There once was a girl who had an evil Stepmother and two evil Stepsisters who treated her badly. They used to send her to sleep among the cinders… We all know this story, as it has been told many times in many different ways. But this little picture book for young children, retold by Chloe Perkins and illustrated by Sandra Equihua, has a very big difference: it is Cinderella in Mexico, and the famous tale of the glass slipper now vibrates with the colors and flavor of Mexican folklore. From the house where they live in to the color of their skin, this take on the Cinderella story makes for a very fresh look.
I loved the drawings, and my children enjoyed the story. However, it would have been wonderful if the text had the same detail and finesse that the illustrations have to capture Mexico. In my home country there are no kings or princes, and there never were… and that takes a bit away from the exercise to transplant the tale to a new environment. The base of the written tale is the Charles Perrault version, closest to its Disney form — with a big difference when the time comes for the Stepsisters to try the shoe on. But Sandra Equihua’s illustrations are so beautiful and unique that they made the tale feel closer to home. It was great to see Cinderella with her beautiful brown skin and dressed in a traditional folkloric dress, her hair up in Frida Kahlo style tresses with flowers intertwined. It is wonderful to be able to show my kids the magic of this story with my culture reflected in the images they see.

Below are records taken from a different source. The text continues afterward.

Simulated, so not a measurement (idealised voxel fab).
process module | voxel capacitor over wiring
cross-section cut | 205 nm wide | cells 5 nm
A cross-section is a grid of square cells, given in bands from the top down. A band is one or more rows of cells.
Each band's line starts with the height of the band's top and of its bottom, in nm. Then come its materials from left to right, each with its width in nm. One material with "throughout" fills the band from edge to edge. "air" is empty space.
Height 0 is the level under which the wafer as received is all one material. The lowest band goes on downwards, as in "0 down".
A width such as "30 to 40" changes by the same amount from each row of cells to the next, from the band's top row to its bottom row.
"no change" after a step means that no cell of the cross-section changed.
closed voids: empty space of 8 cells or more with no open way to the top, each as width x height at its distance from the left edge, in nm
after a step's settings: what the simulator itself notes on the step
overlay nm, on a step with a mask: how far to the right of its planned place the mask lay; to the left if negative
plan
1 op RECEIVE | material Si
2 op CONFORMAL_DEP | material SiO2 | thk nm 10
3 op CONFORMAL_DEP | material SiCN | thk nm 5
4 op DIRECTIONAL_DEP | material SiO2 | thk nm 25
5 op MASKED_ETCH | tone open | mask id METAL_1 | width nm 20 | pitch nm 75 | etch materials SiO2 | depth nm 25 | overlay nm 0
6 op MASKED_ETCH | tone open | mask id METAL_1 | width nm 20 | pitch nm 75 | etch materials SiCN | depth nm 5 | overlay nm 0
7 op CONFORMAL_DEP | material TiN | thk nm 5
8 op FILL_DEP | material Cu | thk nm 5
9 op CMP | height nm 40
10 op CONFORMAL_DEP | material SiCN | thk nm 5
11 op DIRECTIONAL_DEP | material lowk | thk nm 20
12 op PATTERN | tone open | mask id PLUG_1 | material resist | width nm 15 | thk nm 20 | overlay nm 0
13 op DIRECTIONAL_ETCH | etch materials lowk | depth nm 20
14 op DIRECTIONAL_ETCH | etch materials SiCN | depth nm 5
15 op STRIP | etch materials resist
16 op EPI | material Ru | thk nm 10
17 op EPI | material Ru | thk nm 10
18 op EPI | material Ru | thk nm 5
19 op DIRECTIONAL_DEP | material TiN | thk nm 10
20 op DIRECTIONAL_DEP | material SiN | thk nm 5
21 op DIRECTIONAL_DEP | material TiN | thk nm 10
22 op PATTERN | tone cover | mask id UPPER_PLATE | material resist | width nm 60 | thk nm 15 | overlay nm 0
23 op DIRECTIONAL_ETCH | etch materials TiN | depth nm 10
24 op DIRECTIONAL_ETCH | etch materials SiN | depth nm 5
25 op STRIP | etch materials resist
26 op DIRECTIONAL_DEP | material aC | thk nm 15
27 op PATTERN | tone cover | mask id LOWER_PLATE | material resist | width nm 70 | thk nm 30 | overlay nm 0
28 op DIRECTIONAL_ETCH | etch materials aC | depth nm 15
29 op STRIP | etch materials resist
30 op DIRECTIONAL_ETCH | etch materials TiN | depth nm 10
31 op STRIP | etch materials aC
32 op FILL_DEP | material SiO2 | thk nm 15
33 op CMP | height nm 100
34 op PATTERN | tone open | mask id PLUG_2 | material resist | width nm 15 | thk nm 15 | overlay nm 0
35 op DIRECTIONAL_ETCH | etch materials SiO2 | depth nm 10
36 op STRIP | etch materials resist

Here’s a peek from inside the book!
About the Creators
Chloe Perkins, Author
Sandra Equihua, Illustrator
Sandra Equihua is an illustrator, painter, and animated character designer. She was born and raised in Tijuana, Mexico. Her illustration clients have included Sony Pictures, McGraw Hill, WEA, Disney, WB, Nickelodeon, and the California State Fair. Her paintings have been exhibited in various galleries both in Mexico and the US. Equihua won an Emmy Award for her character designs on El Tigre: The Adventures of Manny Rivera (Nickelodeon), the highly-acclaimed animated television series she co-created with her long-time collaborator and husband, Jorge R. Gutierrez. She also won an Annie Award for her character designs on The Book of Life (Dreamworks).
I believe it benefits kids to read classic tales with an ethnic flavor. As you probably know, there are hundredes of versions of the Cinderella clasic. Some even feature a Cinder boy! You might enjoy my blog post which reviews several of them. http://gaylehswift.com/cinderella-around-the-world/
Thank you so much for your comment, Gayle! And thanks too for the post! I read it and found a ton of books I was not aware of! I’m particularly intrigued by the Chinese version of the story, as well as the Irish-lad one. I have to check those out!
I love retelling of fairy-tales like this – and the illustrations here look gorgeous. You raise an interesting question about the depth to which retellings should tap into the culture of their setting. And as a PS, joining your conversation above – I love Yeh-Shen too and Ed Young’s illustrations are definitely worth seeking out. Thank you for sharing your post with #DiverseKidLit
Thank you for your comments and for visiting, Marjorie! I’m very glad you enjoyed the illustrations. And thanks for hosting the blog hop!